Our Take Two column offers second opinions and alternative angles on films and TV series reviewed elsewhere on Motion State. See below for our original reviews of True Detective.

“Past a certain age,” advises Marty Hart, “a man without a family can be a bad thing.” This is 2012 Hart, slightly overweight Hart, reelin’-in-the-years Hart. This is the Hart that’s about to recount the majority of the events of True Detective‘s first season, the 1995 Dora Lange case that the retired detective has long since considered closed. This is also the version of Martin Hart that no longer has a family — he’s cheated on his wife repeatedly, notably in 1995 and again in 2002, and so she and the kids have long since left. After seventeen years he’s still the same person, though, as it’s very Hart-like that he should describe himself with such accuracy without even meaning to do so.

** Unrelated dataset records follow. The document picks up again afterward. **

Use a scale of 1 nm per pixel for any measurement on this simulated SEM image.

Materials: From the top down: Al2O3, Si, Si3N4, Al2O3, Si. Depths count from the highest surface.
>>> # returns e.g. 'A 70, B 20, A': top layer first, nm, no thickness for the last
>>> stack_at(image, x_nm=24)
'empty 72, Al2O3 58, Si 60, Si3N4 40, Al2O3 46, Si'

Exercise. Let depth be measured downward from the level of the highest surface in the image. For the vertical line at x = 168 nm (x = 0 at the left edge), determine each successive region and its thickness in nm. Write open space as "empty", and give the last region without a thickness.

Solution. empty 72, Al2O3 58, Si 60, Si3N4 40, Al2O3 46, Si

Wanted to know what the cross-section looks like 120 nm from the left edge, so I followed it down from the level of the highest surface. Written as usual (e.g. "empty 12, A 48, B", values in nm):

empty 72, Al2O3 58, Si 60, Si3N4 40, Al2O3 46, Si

Family is a major theme at the center of True Detective‘s rookie year, and Hart’s judgement begins to reveal why. He approaches his family with more or less the same mentality he applies to his job as State Police Detective: it’s duty. His is the American nuclear family, traditional in the way that would make social conservatives nod in approval, with working father, aproned mother, two daughters, a front lawn, a white picket fence. To Marty this is very much a patriarchal nuclear family, which casts him as father in the primary role of moral authority, social privilege, property control, etc. Though our perception of this slowly erodes over the course of the eight-episode season, Marty, years later in 2012, refuses to believe anything else to be the case.